BDA3 Chapter 5 Exercise 8

Here’s my solution to exercise 8, chapter 5, of Gelman’s Bayesian Data Analysis (BDA), 3rd edition. There are solutions to some of the exercises on the book’s webpage.

\(\DeclareMathOperator{\dbinomial}{Binomial} \DeclareMathOperator{\dbern}{Bernoulli} \DeclareMathOperator{\dpois}{Poisson} \DeclareMathOperator{\dnorm}{Normal} \DeclareMathOperator{\dt}{t} \DeclareMathOperator{\dcauchy}{Cauchy} \DeclareMathOperator{\dexponential}{Exp} \DeclareMathOperator{\duniform}{Uniform} \DeclareMathOperator{\dgamma}{Gamma} \DeclareMathOperator{\dinvgamma}{InvGamma} \DeclareMathOperator{\invlogit}{InvLogit} \DeclareMathOperator{\logit}{Logit} \DeclareMathOperator{\ddirichlet}{Dirichlet} \DeclareMathOperator{\dbeta}{Beta}\)

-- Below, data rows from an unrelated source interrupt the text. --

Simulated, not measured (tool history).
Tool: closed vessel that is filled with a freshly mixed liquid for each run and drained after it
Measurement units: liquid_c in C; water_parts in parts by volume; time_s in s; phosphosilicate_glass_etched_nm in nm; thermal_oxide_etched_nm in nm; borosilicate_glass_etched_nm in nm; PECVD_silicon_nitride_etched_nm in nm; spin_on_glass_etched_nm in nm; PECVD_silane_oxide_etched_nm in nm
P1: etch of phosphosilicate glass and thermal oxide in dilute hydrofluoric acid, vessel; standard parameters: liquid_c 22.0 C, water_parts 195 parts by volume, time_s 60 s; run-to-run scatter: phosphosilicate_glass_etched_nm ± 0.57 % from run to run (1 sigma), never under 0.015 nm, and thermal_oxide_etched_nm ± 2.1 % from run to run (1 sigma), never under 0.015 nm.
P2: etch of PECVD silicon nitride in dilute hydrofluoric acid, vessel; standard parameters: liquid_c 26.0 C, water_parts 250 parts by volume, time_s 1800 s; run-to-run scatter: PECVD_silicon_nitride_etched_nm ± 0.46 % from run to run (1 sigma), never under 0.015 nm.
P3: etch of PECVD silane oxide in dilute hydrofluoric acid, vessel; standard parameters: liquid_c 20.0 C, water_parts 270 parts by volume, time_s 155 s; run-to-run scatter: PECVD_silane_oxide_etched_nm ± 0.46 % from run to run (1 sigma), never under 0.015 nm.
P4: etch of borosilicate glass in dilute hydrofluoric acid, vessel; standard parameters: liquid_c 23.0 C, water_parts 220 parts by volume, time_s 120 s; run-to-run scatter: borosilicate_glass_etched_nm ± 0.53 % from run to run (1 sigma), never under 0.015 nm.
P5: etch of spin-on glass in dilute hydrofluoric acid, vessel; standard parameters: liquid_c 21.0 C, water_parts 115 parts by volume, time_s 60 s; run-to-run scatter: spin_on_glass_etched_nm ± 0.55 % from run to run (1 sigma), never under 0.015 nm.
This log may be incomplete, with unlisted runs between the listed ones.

Let \(p_m(\theta)\), \(m = 1, \dotsc, M\), be conjugate prior densities for the likelihood \(y \mid \theta\), and \(\lambda_m \in [0, 1]\) such that \(\sum_1^M \lambda_m = 1\). We show that \(p(\theta) := \sum_{m = 1}^M \lambda_m p_m(\theta)\) is also a conjugate prior. This follows from the calculation of the posterior:

\[ \begin{align} p (\theta \mid y) &\propto p (y \mid \theta) p(\theta) \\ &= p (y \mid \theta) \sum_1^M \lambda_m p_m(\theta) \\ &= \sum_1^M \lambda_m p(y \mid \theta) p_m(\theta) \\ &= \sum_1^M \lambda_m p_m(y) p_m (\theta \mid y) \\ &= \sum_1^M \lambda_m' p_m (\theta \mid y) , \end{align} \]

where \(\lambda_m' := \lambda_m p_m (y)\). Since each term \(p_m(\theta \mid y)\) has the same parametric form as \(p_m(\theta)\), the posterior has the same parametric form as the prior, \(\sum_1^M \lambda_m p_m(\theta)\).

To apply this to a concrete example, suppose \(y \mid \theta \sim \dnorm(\theta, 1)\), where \(\theta\) is mostl likely near \(1\) with standard deviation of 0.5 but has some probability of being near -1, still with standard deviation 0.5. Let’s calculate the posterior after 10 observations with mean -0.25.

mu_pos <- 1
sd_pos <- 0.5
lambda_pos <- 0.8

mu_neg <- -1
sd_neg <- 0.5
lambda_neg <- 1 - lambda_pos

prior <- tibble(
  theta = seq(-3, 3, 0.01),
  density_pos = dnorm(theta, mu_pos, sd_pos),
  density_neg = dnorm(theta, mu_neg, sd_neg),
  density = lambda_pos * density_pos + lambda_neg * density_neg
)
conjugate mixture prior
conjugate mixture prior

The posterior for each mixture component can be calculated using equation 2.12 (page 42). In particular,

\[ \begin{align} p^\pm (\theta \mid \bar y) &= \dnorm( \theta \mid \mu_{10}^\pm, \sigma_{10}^\pm) , \end{align} \]

where

n <- 10
ybar <- -0.25

sigma <- 1

sd_10_pos <- 1 / sqrt(1 / sd_pos^2 + n / sigma^2)
mu_10_pos <- (mu_pos / sd_pos^2 + n * ybar / sigma^2) / (1 / sd_10_pos^2)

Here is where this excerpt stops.